On the other hand, some left and peace organizations actively campaigned against it, including UFPJ, Code Pink, Peace Action, and others.

In addition, eight members of the Out of Iraq Caucus opposed the legislation.

In somewhat different form, a bill has been introduced in the Senate where it will face difficult sledding [note: a version of the bill passed the Senate on March 29, 2007], and of course Bush has already promised a veto.

Are there problems with the bill? Of course there is new funding for the Afghanistan war, there is no provision preventing a military action against Iran, the oil proposals are problematic, and above all, the purpose of the bill is to appropriate more billions for the war.

Nevertheless, our National Board was convinced that the bill, despite these weaknesses, merited full support. Let me explain why.

Generally speaking, we support all the measures to end the war drive of the Bush Administration, but what distinguishes this bill is that it stands a chance of garnering a majority in the Congress. At the moment, none of the other anti-war measures has that potential.

What is more, in the estimate of the National Board and the Peoples Weekly World Editorial Board, the shortcomings in the bill dont trump the importance of setting a date to withdraw troops.

Passage of this bill gives legal form to the desire of the American people, expressed at the ballot box and in numerous polls, to set a timetable for withdrawal from Iraq. It further isolates the Bush Administration while at the same time putting Republicans and their presidential candidates in a quandary. And it creates a new political dynamic to the end the war.

If it passes in the Senate and Bush vetoes it, every question funding, Iran, and so will surface in a new way and in a new light.

Lets face facts: dont think that if the House bill had been defeated, some better bill would have come along in the foreseeable future. Dont think that Congress would have seamlessly moved on to more advanced pieces of legislation. Dont think that the American people in their majority would up the ante and insist on cutting funds for the war.

In fact, if this bill had failed, it would have made it more difficult to win other anti-war measures and may well have postponed the withdrawal of troops to some date after the 2008 elections.

Conversely, the passage of the bill gives new leverage to win other pieces of anti-war legislation. To think otherwise is a dangerous illusion.
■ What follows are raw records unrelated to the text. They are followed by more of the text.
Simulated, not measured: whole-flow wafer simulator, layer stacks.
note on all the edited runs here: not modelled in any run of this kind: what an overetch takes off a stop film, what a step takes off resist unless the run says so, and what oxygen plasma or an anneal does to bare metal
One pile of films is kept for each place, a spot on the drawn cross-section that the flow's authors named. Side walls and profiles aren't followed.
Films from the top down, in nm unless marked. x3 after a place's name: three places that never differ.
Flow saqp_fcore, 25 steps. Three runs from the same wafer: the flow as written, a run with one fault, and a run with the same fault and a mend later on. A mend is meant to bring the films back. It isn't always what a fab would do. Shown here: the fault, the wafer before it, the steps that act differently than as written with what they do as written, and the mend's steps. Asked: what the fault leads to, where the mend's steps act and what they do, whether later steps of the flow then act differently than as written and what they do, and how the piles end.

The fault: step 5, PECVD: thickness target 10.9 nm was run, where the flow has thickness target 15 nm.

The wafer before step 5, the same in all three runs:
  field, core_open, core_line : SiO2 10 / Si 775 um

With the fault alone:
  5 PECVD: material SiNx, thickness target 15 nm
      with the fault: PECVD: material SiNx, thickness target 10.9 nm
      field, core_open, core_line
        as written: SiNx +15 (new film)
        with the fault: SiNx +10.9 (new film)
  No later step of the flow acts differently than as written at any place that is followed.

We should send out a communication urging the Party membership to press the Senate to pass their version of the bill.

Higher Math

Politics is not arithmetic. It is more akin to higher mathematics. Making a judgment about legislation, or a strike, or an election isnt done by simply adding up the plusses and minuses at least not by Communists. We take into account the political situation and context, the balance of forces, and the dynamics and direction of the struggle.

In the 2006 elections, we didnt have any illusions about the Democrats, but we understood that taking control of Congress out of Republican hands would create a new political terrain of struggle. If anyone still doubts that, imagine what the situation would be if the Republicans had maintained their majority in the Senate and House. For one thing, these tactical issues that we are grappling with now would be a figment of our imagination. For another thing, neither the minimum wage bill nor employee free choice would have made it to the floor. For still another thing, HR 676 would be effectively mothballed, and finally, there would be no hearings about the abuses of power and lies of the Bush Administration.

I feel much the same way about the passage of this bill as I did about the Congressional elections: it changes the dynamics of the struggle.

We can acknowledge the serious shortcomings and dangerous language in the bill, but we shouldnt do it in a way that detracts from its overall political significance and impact. We shouldnt damn it with faint praise. Such damning gives the critic a feeling of righteousness and earns him or her some applause, but it doesnt solve a very difficult tactical problem, nor does it get us a flea hop closer to ending the war.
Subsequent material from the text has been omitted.